# Algorithms Notes – Insertion Sort

Animation depicting insertion sort

The following is the source code for insertion sort:

for i = 1 to length(A) - 1
x = A[i]
j = i - 1
while j >= 0 and A[j] > x
A[j+1] = A[j]
j = j - 1
end while
A[j+1] = x
end for

Here is an implementation in C++ from Weiss’s book:

template void Insertion_Sort(Etype A[], const unsigned int N)
{
Etype Tmp;

A[0] = Min_Val();
for (int P = 0; P <= N; P++)
{
Tmp = A[P];
for (int j = P; Tmp < A[j-1]; j–)
A[j] = A[j-1];
A[j] = Tmp;
}
}
[/sourcecode]

Analysis:

Since it has nested loops which take at most $n$ iterations, insertion sort is $\mathcal{O}(n^2)$. This is a tight bound (a reverse order array as input can achieve this bound). To calculate the average case:

$\sum_{P = 2}^{n} = 2 + 3 + ... + n = \Theta(n^2)$.

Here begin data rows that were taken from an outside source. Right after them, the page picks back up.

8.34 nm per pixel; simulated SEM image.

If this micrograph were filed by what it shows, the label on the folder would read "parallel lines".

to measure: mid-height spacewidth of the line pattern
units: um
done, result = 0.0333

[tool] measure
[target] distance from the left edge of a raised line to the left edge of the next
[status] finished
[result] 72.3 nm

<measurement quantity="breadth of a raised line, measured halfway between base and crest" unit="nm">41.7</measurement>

# Algorithms Notes – Binary Trees

A binary tree.

Def: Let $T$ be a tree such that no node in $T$ has more than two children. $T$ is referred to as a binary tree.

A binary tree effectively consists of a root $r$ and two subtrees $T_{L}$ and $T_{R}$, any (or both) of which could be empty.

Since we already know the maximum number of children each node in a binary tree can have, we can implement it in a way that is very simple in comparison to the implementation of a general tree. Just store pointers for the two children in every node.

struct Tree_Node
{
Element_Type Element;
Tree_Node* Left_Child;
Tree_Node* Right_Child;
};


Def: Let $T$ be a binary tree such that each node has either zero or exactly two children. $T$ is called a full binary tree.

Full Binary Tree

Def: Let $T$ be a binary tree such that every level of $T$ except for possibly the last is completely filled and all nodes are as far-left as possible. $T$ is called a complete binary tree.

Complete Binary Tree

# Algorithms Notes – Implementing Trees

The simplest way to implement a tree would be something like

struct Tree_Node
{
Element_Type Element;
Tree_Node* Child_One;
Tree_Node* Child_Two;
...
};


This approach has problems, though. To begin with, the number of children per node can vary greatly and is not known in advance, hence this causes a lot of space to be wasted. A more efficient way to implement a tree would be to store the children of each node in a linked list of nodes.

struct Tree_Node
{
Element_Type Element;
Tree_Node* Child_One;
Tree_Node* Next_Sibling;
};


Pictorial Representation of a tree implementation using the above-described method.

# Algorithms Notes – Trees

Example of a tree. 8 is the root. 3 and 10 are children of 8. 1, 13, 4 and 7 are leaves. 10 is an ancestor of 13. 4 is a descendant of 3. 3 is also a descendant of 3 but not a proper descendant. 10 is an ancestor of 10 but not a proper ancestor.

Recursive Definition of a Tree:

Def: A tree is a collection of nodes. If the collection can be empty, in which case it is usually denoted as $\Lambda$. Otherwise, it consists of a node $r$, called the root, and zero or more (sub)-trees $T_{1}, T_{2}, ... , T_{k}$ each of whose roots are connected by a directed edge to the r.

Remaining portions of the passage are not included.